Tones of Iowa
Jehiel Tone (1838-1900) and Isaac Tone (1839-1916) moved to Iowa in 1873 and started the Tone Brothers Spice company. Some other family members apparently went with them, including Ithiel Hubbard Tone (1849-1913) and Electa Tone (1834-1926).
From https://www.company-histories.com/Tone-Brothers-Inc-Company-History.html
In 1873 Jehiel Tone, who was born in New York and had worked for a coffee and spice company in Michigan, convinced his brother I.E. Tone to head west with him and start their own business. The brothers came to Des Moines, Iowa, which had just become the state capital, and chose it as the home of Tone Brothers, Inc. At first, the company sold only coffee and spices, and the original staff consisted of Jehiel Tone, I.E. Tone, Aunt Mary, and "Mother." For the next century Tone would continue as a family business, even as it greatly expanded in size.

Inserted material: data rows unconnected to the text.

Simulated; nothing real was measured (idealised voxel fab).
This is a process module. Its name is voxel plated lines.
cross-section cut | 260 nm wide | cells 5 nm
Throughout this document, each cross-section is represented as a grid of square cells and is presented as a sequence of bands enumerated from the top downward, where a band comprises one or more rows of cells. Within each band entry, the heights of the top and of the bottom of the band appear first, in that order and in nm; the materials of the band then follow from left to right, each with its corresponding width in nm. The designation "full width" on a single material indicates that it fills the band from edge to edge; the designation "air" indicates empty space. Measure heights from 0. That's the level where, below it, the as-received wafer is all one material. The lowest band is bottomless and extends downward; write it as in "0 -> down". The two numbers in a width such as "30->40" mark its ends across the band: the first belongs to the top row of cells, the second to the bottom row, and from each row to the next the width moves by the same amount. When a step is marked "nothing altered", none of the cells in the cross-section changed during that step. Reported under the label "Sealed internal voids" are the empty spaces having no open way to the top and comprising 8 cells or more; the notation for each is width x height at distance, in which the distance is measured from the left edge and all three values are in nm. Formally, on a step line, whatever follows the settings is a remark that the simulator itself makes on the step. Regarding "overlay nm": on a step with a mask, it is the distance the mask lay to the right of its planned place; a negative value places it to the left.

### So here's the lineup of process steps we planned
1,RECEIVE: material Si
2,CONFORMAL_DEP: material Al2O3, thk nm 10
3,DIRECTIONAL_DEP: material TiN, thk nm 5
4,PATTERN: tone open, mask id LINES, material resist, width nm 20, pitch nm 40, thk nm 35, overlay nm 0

Within its first 25 years, Tone had set up a sales force that marketed coffee, tea, and spices. It had become the first company west of the Mississippi to sell roasted coffee, which before that time had consisted of whole green beans that were roasted over wood stoves at home. (The notion of selling ground roasted coffee beans came years later.) And it had become the first company in the United States to sell pure ground pepper, as opposed to the widely used blend that contained ground olive stones and lamp black for added color. Tone's also introduced the concept of individual packages for spices, and began to sell them in orange-and-black boxes.
The New Century Brings New Ideas
In the late 1890s, I.E. Tone's son, Jay E. Tone, Sr., graduated from the Massachusetts Institute of Technology as a chemical engineer. He brought this knowledge to the family business, and soon the company was selling extracts as well as coffee, tea, and spices. Lemon extract was the most popular of Tone's extracts. The company, still based in Des Moines, began to sell its products in other Midwestern states.
By the 1930s Tone's was importing coffee, tea, and raw spices from several countries. Jay Tone, Sr. became company president in 1939, and soon afterward he and his brother Fred introduced a new product: "pressure packed" ground coffee in cans, which eliminated the common problem of coffee spoilage. Jay Tone, Sr. remained president of Tone for 30 years and continued to work in his office regularly until the age of 96. In 1969, soon after his son, Jay Tone, Jr., assumed the presidency, the company's family ownership came to an end, when it was sold to Mid-Continent Bottlers, another Des Moines company. Jay Tone, Sr. died four years later, at the age of 100. He had been born the same year that Tone's was established, and lived to see its entire first century.
Notes:
- It's not clear who "Aunt Mary" was. Isaac and Jehiel's father had a sister Mary but she apparently died as an infant. They had a sister, Mary E Tone (1849-1891), so maybe it doesn't mean their aunt.
- If "Mother" is Jehiel and Isaac's mother, it's Laura Eliza Williams (1814-1881), who married William Tone (1807-1850). She went to Iowa at some point.